Down one of the quieter side streets behind the busy jewellery arcades in Durban, a single-room workshop hums softly. The sound isn’t loud. It’s the steady tap of metal being worked by hand, the scrape of a file against gold, and the low murmur of a radio left on for company. Behind a worn wooden workbench sits a man in his sixties, his hands moving with a rhythm that looks effortless, though it has taken decades to master. He is one of South Africa’s last old-school goldsmiths, still shaping jewellery the way it was done before computers, machines, and mass production took over.

His tools aren’t digital. They are small hammers, delicate pliers, casting molds blackened from years of use, and a single soldering torch that has seen better days. Pieces of gold in raw form sit in little piles on the table,  old bangles brought in to be reshaped, inherited rings waiting to be repaired, wedding bands that have lost their shine and need to be made whole again. There’s no computer-controlled engraving machine in sight. Every mark made here is made by hand.

This kind of workshop used to be common across South African cities, especially in places like Johannesburg’s CBD or Port Elizabeth’s older districts. Small family-run jewellery businesses where skills were passed from one generation to the next, learned not in schools but standing over benches exactly like this one. But in 2025, those workshops have mostly disappeared. Mass-produced jewellery fills shop windows now. Big brands ship in factory-made pieces from overseas. But here, in this small room, the old ways still matter.
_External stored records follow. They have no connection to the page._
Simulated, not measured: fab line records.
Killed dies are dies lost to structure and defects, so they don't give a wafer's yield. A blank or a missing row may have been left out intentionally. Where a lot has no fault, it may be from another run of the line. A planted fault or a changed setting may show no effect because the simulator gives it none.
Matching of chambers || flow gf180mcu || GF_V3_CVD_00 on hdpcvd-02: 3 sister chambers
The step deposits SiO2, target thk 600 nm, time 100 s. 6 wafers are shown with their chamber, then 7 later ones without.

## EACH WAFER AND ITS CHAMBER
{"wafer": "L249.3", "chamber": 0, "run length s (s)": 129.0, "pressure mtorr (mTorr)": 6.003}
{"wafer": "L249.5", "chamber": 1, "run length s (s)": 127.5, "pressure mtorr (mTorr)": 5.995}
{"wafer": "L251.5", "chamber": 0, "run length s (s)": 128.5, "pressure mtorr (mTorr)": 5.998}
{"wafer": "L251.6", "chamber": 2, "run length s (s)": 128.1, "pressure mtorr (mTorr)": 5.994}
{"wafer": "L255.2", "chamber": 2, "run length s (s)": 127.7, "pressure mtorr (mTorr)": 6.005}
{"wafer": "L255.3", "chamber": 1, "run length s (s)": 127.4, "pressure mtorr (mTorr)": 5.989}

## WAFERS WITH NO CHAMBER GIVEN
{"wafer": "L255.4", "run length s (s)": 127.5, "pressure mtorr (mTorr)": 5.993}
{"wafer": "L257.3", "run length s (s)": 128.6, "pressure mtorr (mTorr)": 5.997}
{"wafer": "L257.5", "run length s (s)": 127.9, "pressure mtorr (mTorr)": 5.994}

The goldsmith works alone most days. His sons have chosen different paths, office jobs, safer work. It’s quieter now. Customers still come, mostly through word of mouth. People who want something fixed rather than replaced, or who want a custom piece made not by a machine, but by a pair of hands that understand gold not as a commodity, but as something with weight, feel, and meaning.

The process is slow. Someone might bring in a chain that snapped years ago and sat forgotten in a drawer. The goldsmith will study it quietly, run it between his fingers, test its weight. There’s no rush. Each repair, each new creation, is treated like its own project. Melting the gold down, shaping it into a new form, hammering it smooth again, these are actions repeated hundreds, even thousands of times, but never with less care.

What stands out in a place like this is how much of the work isn’t about making things new, but about preserving what already exists. A woman brings in her late husband’s wedding band, too big now for her to wear, and asks for it to be resized. A young man comes in with his grandmother’s earrings, one of them bent out of shape after years in a box. These aren’t purchases. They’re acts of memory. In a workshop like this, jewellery isn’t just decoration. It’s history, locked into metal.

The goldsmith doesn’t advertise. There’s no flashy sign outside, no website, no Instagram page showing off his latest pieces. Business comes from people who know where to find him, who have been coming to him for years, or who were told by a friend that this is the man you go to when you want something done right. It’s a kind of trust that doesn’t exist in chain stores or online shops.

The work itself isn’t glamorous. Hands blackened by soot, gold dust scattered across the floor, small burns on the workbench from a misdirected flame. But there’s a quiet dignity in it. In a country where fast fashion and quick turnarounds dominate most industries, holding onto a craft like this feels almost rebellious.

Even as modern jewellery-making technology advances, laser engravers, 3D printers, automatic casting machines, there’s something people still value about human-made imperfection. A slight difference in shape from one piece to another. A tiny mark that shows where the hammer touched too hard. It makes the piece feel alive in a way machine-made gold can’t.

Across South Africa, there are only a handful of workshops like this left. In Johannesburg’s old jewellery district, a few stubborn shops still keep their benches running. In Cape Town’s less tourist-focused streets, there are older artisans quietly keeping the same traditions alive. But the numbers are thinning out. Younger generations often don’t see the value in such slow, manual work. The goldsmith himself admits he doesn’t know how much longer his workshop will stay open. But for now, he keeps working.

The customers who find their way here leave with more than just a repaired chain or a newly shaped ring. They leave with a piece of a slower world, where things are made to last, not just to sell. There’s a difference between buying something off the shelf and knowing it was shaped from raw metal by hand, every edge and curve adjusted until it felt exactly right.

Outside the workshop, the city keeps moving. Cars weave through traffic. Shoppers hurry past with plastic bags. But inside, the radio plays on, the torch hisses quietly, and the goldsmith’s hands keep working. Gold is gold, it holds its value in any form. But in places like this, it holds something else too,  time, patience, and the weight of craft that refuses to disappear quietly.